All of a sudden, Daniel’s fists become a way to express himself. He uses them to destroy school property. He uses them to take his aggression out on his brother. And he uses them to punch a glass door so hard that it renders his entire wrestling career over. By the end of the day, Daniel is kicked off the team and expelled from school
Do it again. Look beyond it. With the deepest sorrow, Daniel knows he has to face and accept this new life that’s been dealt to him. When the pain over his losses is so acute that you have to say that. When he has lost everything for which he holds dear. When he has lost everything that he has fought so hard to attain.
THINK OF THE CHILDREN, an adult coming-of-age debut that’s complete at 97,000 words, is a critical dissection of a child’s indomitable spirit and fire against all odds, a story of hardship and hard-won triumph, and a tale about how school bullying can irrevocably alter one’s entire being. The book captures, without flinching, those moments in the day of a life forever altered by the actions we do and do not take; and the story of a person turned away from his natural path, turned to a new way of being. It will appeal to fans of Tobias Wolff’s This Boy’s Life and, more recently, Jean Kwok’s Girl in Translation, as well as the character ‘Mick’ from The Heart is a Lonely Hunter.

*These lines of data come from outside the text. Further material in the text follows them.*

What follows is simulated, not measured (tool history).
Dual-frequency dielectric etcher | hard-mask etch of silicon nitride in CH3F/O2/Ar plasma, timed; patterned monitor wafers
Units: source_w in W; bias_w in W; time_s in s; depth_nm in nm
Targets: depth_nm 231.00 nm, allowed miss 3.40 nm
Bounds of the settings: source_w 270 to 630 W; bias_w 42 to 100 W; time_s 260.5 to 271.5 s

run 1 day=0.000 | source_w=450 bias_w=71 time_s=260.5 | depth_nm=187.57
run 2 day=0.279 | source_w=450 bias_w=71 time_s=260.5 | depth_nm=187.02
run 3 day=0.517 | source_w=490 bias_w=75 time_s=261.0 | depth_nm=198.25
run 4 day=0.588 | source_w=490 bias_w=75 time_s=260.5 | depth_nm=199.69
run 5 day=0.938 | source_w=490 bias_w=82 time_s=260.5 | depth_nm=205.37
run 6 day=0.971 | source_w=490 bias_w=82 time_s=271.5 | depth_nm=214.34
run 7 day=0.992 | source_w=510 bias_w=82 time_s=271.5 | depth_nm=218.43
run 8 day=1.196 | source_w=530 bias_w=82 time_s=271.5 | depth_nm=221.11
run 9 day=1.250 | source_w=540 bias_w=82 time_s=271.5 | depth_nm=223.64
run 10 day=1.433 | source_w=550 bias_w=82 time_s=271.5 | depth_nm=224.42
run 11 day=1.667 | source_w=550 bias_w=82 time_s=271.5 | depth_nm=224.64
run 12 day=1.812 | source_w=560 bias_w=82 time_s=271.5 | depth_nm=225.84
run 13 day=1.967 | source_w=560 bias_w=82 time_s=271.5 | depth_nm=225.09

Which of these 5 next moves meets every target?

I received my MFA from Columbia and for three years I was the assistant to the editor of Prize Stories: The O. Henry Awards. Twice I was a writing fellow at the writer’s colony, Artcroft.
Thank you for taking the time to consider my work, and look forward to hearing from you.

Sincerely,

Augustine Reyes Chan

JeffO said...

My initial reactions, without reading everyone else's comments:

First, and I hate myself for saying this, but I'm not picking up adult vibe from the query. I understand that having a 12-year-old protagonist doesn't make this a kids' book, but it really doesn't feel like an adult book, either.

Second, there's a curious part of the query where you tell us that Daniel has everything going for him, after telling us how hard life is for him. It's a little at odds. I think you've got a good story in here, and you write well, but the query lacks...urgency, I think. It needs a little more 'pop' to it, in my opinion. It feels a little too remote.

Thanks for sharing, and best of luck!